Racing returns and taxes
Tabcorp’s businesses generated $459.6 million
in gambling taxes in FY15. A further $773.2
million was generated in returns to the racing
industry, a 5.2% increase on the prior financial
year. Tabcorp’s commercial performance
underpins the financial success of the racing
industry. We look forward to continuing to
work jointly with the racing industry and our
venue partners and other key stakeholders
in 2016.
Legal proceedings
In May 2015, the High Court of Australia
granted Tabcorp special leave to appeal
a judgment of the Court of Appeal of the
Supreme Court of Victoria. That judgment
relates to Tabcorp’s claim for a payment
of approximately $686.8 million from
the State of Victoria. The appeal is likely
to be heard by the end of 2015.
Separately, in February 2015 the High Court
declined to grant Tabcorp special leave to
appeal in relation to a Court of Appeal of the
Supreme Court of Victoria judgment on the
Health Benefit Levy. This was fully provided
for in Tabcorp’s FY14 earnings ($19.5 million
after tax) and did not have any financial
impact on Tabcorp in FY15.
AUSTRAC civil proceedings
In July 2015, the Australian Transaction Reports
and Analysis Centre (AUSTRAC) brought civil
proceedings against Tabcorp and our NSW
and Victorian wagering businesses. The claim
includes matters which have been raised by
and discussed with AUSTRAC over an extended
period. A program of works, underway for some
time, has been expanded and accelerated.
Tabcorp is committed to the highest levels
of regulatory compliance and resolving the
matters raised by AUSTRAC as a priority.
Tabcorp’s people
Tabcorp’s more than 3,000 employees ensure
we deliver great entertainment experiences
to our customers. I would like to acknowledge
the commitment of our people, led by our
Managing Director and Chief Executive
Officer, David Attenborough, and his Senior
Executive Leadership Team. We are very
focused on talent management and the
engagement of Tabcorp’s workforce. Our
ongoing success as a business will be
supported by our ability to grow, attract
and retain talent.
Focus on the future
In closing, it is pleasing to be able to report
that Tabcorp ended FY15 in a stronger
financial and strategic position.
The Company has a portfolio of quality,
integrated gambling entertainment
businesses that are well placed to deliver
profitable growth. Our businesses are
underpinned by long-dated licences,
geographic diversification and strong
stakeholder relationships.
In 2016, we will continue to focus on investing
in the customer experience. We will also
continue to prioritise investment in high-
growth areas that can set us apart from our
competitors. These include our retail, digital
and media assets, our market-leading brands
and product and service innovation.
Finally, I would like to thank you for your
support of Tabcorp. I look forward to
shareholders joining us for our Annual
General Meeting on 29 October 2015, which
will be held at The Langham in Melbourne.
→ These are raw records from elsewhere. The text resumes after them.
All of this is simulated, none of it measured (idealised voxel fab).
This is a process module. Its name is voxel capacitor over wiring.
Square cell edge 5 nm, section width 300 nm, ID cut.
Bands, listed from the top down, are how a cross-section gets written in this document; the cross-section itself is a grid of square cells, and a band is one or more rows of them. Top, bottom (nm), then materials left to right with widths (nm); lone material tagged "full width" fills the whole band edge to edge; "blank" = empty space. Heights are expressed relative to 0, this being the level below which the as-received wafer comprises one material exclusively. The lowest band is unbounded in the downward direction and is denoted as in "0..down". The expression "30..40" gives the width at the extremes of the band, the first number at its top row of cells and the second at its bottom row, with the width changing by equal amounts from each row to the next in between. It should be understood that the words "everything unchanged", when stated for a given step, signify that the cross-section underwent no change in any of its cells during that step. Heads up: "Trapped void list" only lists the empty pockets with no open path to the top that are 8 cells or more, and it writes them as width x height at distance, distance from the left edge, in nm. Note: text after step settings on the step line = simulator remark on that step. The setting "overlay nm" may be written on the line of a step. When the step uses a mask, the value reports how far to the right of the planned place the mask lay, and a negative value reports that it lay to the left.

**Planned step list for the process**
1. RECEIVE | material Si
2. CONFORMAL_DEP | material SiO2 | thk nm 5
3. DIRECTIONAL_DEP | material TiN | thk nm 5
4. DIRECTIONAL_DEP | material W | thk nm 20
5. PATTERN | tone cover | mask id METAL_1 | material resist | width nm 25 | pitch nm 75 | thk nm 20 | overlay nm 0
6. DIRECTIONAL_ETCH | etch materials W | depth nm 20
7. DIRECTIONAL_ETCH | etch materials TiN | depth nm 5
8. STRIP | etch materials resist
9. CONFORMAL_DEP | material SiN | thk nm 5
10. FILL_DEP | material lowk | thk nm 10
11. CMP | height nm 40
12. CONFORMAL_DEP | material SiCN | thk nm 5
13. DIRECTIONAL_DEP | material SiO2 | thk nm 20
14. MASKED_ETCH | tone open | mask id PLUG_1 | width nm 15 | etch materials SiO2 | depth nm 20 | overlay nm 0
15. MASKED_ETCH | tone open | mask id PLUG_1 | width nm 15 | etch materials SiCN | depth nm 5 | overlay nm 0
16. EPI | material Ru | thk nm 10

For those who cannot attend in person,
but would like to follow the proceedings,
the meeting will be webcast live through
www.tabcorp.com.au.
Paula J Dwyer
Chairman
7
Tabcorp Concise Annual Report 2015Chief Executive Officer’s message
“Tabcorp’s FY15 performance demonstrates the success
of the Company’s multi-channel strategy and the benefits
of our ongoing focus on customers, products and brands.”
Tabcorp’s 2015 financial year (FY15) performance
demonstrates the success of the Company’s
multi-channel strategy and the benefits of
our ongoing focus on customers, products
and brands.
We are pleased to have delivered a successful
FY15 and are now well set up to continue
delivering on our objective of increasing
returns to shareholders.
Group performance overview
Group revenues were $2,155.5 million, up 5.7%
on the prior financial year.
Operating expenses were $458.6 million, up
5.8%. Excluding $14 million in costs relating
to ACTTAB, operating expenses were up
2.6%. We remain very focused on disciplined
expense management and operating within
the framework of a 21% operating expenses
to revenue ratio. Earnings Before Interest,
Tax, Depreciation and Amortisation (EBITDA)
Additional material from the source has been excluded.